17
Aug

Population Growth: Overlooked Cause of Astronomical Housing Costs in California

Published on August 17th, 2017

Telegraph Hill District of San Francisco
Astronomical:  the cost of housing in San Francisco
(Telegraph Hill District)

California has a serious housing affordability crisis on its hands. It is not one that developed overnight, but one that has worsened considerably over the decades, alongside, and driven in part by, the state’s mushrooming population.

Population growth = greater housing demand = higher housing prices.

It’s really that simple. 

Money magazine recently listed the top ten most expensive cities in the U.S. to rent a one-bedroom flat (from the Zumper National Rent Report for April 2016). San Francisco comes out on top, at a whopping $3,590 for the median monthly rent of a single-bedroom apartment. Four of the top seven most expensive cities are in, you guessed it, California:

  1.  San Francisco, CA $3,590
  2. New York, NY $3,340
  3. Boston, MA $2,310
  4. Oakland, CA $2,280
  5. San Jose, CA $2,270
  6. Washington, DC $2,200
  7. Los Angeles, CA $1,970
  8. Miami, FL $1,900
  9. Chicago, IL $1,790
  10. Seattle, WA $1,750

Back in May, Mayor of Los Angeles Eric Garcetti admitted that L.A. County’s homeless population had skyrocketed 23 percent since 2016.  

Homeless in Los Angeles, CA
The latest trend in “affordable housing” in Los Angeles.

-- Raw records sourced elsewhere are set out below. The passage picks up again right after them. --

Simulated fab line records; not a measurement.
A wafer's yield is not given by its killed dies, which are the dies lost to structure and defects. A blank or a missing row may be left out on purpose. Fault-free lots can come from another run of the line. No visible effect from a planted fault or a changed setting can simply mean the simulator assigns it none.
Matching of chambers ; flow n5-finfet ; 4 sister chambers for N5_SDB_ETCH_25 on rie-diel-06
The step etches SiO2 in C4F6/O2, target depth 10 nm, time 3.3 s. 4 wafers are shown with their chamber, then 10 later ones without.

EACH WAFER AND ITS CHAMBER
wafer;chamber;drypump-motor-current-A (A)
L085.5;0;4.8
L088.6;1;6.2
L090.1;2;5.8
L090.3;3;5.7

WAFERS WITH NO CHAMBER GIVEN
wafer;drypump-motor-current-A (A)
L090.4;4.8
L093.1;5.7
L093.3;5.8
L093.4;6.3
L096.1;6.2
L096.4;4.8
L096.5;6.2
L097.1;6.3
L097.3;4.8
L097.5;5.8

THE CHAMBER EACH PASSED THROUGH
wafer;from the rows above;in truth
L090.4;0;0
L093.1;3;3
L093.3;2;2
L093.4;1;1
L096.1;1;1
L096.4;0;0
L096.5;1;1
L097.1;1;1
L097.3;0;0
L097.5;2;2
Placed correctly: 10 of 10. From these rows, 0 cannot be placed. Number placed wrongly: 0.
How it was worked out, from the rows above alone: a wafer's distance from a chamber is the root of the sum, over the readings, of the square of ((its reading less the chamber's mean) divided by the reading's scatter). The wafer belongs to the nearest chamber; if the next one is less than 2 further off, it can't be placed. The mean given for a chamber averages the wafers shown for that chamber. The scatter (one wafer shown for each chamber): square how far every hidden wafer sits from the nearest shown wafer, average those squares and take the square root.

It is not surprising that in expensive, environmentally friendly, booming California, when push comes to shove, the environment and its defenders will get pushed out of the way to make room for more people. 
 
This is the gist of a recent article “California’s Push for Affordable Housing Could Weaken Environmental Law” in a San Francisco paper.
 
No less than 130 bills intending to solve the housing-affordability crisis are being considered by the California Legislature. While housing-affordability activists are heartened, some environmentalists worry that any new law could undermine California’s longstanding, landmark environmental statute, the California Environmental Quality Act (CEQA).
 
This is the same hypocritical, Democrat-dominated Legislature, by the way, that bends over backwards to welcome more and more immigrants, legal and illegal alike, into the Golden State. Come one, come all! The more, the merrier!
 
Population growth = greater housing demand = higher housing prices.
 
According to the San Francisco Public Press, three of the most favored bills take aim at the CEQA review process. They do this by curbing the current mandate that developers and municipalities evaluate and perhaps mitigate potential growth-related impacts such as air pollution or traffic congestion. Under current law, CEQA analysts must also evaluate hazards like potential future flooding from a rising sea level invading neighborhoods in the coastal zone.
 

downtown San Francisco
Areas in downtown San Francisco that could be
flooded by an 8-foot storm surge.

Studies show that by 2100, with climate-change-driven sea level rise proceeding as predicted, hundreds of acres in downtown San Francisco will be vulnerable to inundation if combined sea level rise and storm surge were to reach eight feet. In these waterfront areas alone, according to the Public Press, the value of active building permits surpasses $2.3 billion in construction costs. 
 
Some of the legislation goes even further in limiting the CEQA’s application in local environmental review, allowing developers to circumvent it if their plans meet affordable housing and transportation goals.
 
The director of Sierra Club California, which like the Democrat-dominated legislature, also effectively endorses endless immigration and population growth in California, claims that it is speculation, Proposition 13, and other factors, not CEQA, and certainly not population growth, which are driving up housing costs.
 
Quoted in the San Francisco Public Press article, director Kathryn Phillips says:
 
“In terms of housing, if you want to point a finger, CEQA isn’t the problem. What the development interests are doing is taking advantage of a bad situation and targeting something they have always hated. The developers that want to go in and make a fast buck hate the CEQA process. They have their vision and they don’t want anyone standing in the way, and they sure don’t want to mitigate the environmental hazards.”
 
Of course, developers are always everyone’s go-to scapegoat. As California’s population tops 40 million, headed toward 50 million and beyond, expect the housing affordability crisis to intensify. To say nothing of the livability crisis.
 
And so far, neither the political hacks in Sacramento nor their environmentalist allies have a clue.  
 
Population growth = greater housing demand = higher housing prices.